Various Three-to-one rules of thumbs have existed in the U.S. Army and in writings possibly as early as the American Civil War (1861-1865). These are fine as “rules of thumb” as long as one does not take them seriously and understands what they really mean. But, unfortunately, we have now seen something that is a loose rule of thumb turned into a codified and quantified rule. This is annoyingly overstating its importance and as given in U.S. Army manuals, is patently false.

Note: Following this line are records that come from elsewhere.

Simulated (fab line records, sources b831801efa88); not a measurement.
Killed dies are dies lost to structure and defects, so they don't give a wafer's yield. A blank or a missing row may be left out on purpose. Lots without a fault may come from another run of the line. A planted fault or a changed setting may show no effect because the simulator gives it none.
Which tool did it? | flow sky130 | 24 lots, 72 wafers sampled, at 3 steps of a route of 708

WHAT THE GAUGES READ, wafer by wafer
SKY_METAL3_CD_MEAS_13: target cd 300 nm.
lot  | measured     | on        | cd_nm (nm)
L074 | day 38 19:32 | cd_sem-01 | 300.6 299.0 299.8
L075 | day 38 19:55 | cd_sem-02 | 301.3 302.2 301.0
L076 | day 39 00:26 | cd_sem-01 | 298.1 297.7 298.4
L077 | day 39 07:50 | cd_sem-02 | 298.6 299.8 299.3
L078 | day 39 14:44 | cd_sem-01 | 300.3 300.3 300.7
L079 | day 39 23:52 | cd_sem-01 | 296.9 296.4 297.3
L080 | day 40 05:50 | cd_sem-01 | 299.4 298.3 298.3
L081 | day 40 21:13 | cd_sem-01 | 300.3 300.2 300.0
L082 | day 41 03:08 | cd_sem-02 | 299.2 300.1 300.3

The U.S. Army has apparently codified the “three-to-one rule” in its documentation and has given it a value. In the 2014 edition of FM 6-0, paragraph 9-103, it states that “For example, historically, defenders have over a 50 percent probability of defeating an attacking force approximately three times their equivalent strength.” This statement, on the surface, simply is incorrect. For example, the following table from my book War by Numbers is drawn from a series of 116 division-level engagements in France in 1944 against the Germans (see War by Numbers, page 10) They show the following relationship between force ratio and outcome:

European Theater of Operations (ETO) Data, 1944

 

Force Ratio………………..Result…………………Percent Failure…Number of cases

0.55 to 1.01-to-1.00………Attack Fails…………………..100%……………….5

1.15 to 1.88-to-1.00………Attack usually succeeds……21%………………..48

1.95 to 2.56-to-1.00………Attack usually succeeds……10%………………..21

2.71-to-1.00 and higher…Attacker Advances…………….0%……………….. 42

 

Now these engagements are from fighting between the U.S., UK and Germany in France and Germany in 1944. These are engagements between forces of roughly equal competence. As can be seen, based upon 42 division-level engagements, in all cases of attacks at three-to-one (more specifically 2.71-to-1 and greater), the attacker advanced. Meaning in all cases of attacks at three-to-one, the attacker won. This directly contradicts the statement in FM 6-0, and contradicts it based upon historical data.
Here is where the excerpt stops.